The Utrera Castle is located on a natural hill. It consists of curtain walls with defensive towers at the corners and between walls. The core area within dates from before the 14th century. Over time, the walled area expanded to 18 hectares, encompassing the Castle and 38 towers. It had four access gates, Puerta de Sevilla (north), Puerta de Jerez (west), Puerta de San Juan (east) and, the only one that remains, Puerta de la Villa, to the south of the city.

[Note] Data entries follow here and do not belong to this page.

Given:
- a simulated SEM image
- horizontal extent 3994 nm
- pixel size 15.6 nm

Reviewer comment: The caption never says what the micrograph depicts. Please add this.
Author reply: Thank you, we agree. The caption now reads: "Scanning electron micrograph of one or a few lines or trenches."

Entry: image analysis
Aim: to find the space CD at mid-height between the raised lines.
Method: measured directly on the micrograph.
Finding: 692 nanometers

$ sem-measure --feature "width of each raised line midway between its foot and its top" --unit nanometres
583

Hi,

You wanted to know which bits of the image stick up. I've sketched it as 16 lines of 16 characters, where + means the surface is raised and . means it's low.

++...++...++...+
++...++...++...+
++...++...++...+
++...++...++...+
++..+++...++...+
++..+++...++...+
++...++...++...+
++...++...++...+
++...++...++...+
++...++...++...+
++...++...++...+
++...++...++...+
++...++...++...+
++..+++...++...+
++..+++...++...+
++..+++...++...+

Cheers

Built by the Council of Seville on the site of an ancient Arab tower, it was first mentioned in 1246 by King Alfonso X, the Wise. In 1368, it was destroyed by the King of Granada, Mohamed V. Following the conquest of Granada by the Catholic Monarchs, Utrera Castle lost its defensive function and was abandoned. An attempt was made in 1915 to rebuild the Castle. Ultimately, the reconstruction was completed on 30 July 1986.
The fortified compound and the interior are distributed in terraces adapted to the terrain. The keep is located on the highest terrace, next to the gate. Today, it holds a museum about the history of the Castle and towers that dot the so-called “Banda Morisca”. A scale model of 18th century Utrera is on the ground floor, as well as several exhibitions that narrate the Castle’s historical milestones. On the upper level is an exhibition on the renovation works carried out during the 20th century. The parade ground is often used as a venue for film, theatre and music festivals, especially in the summer.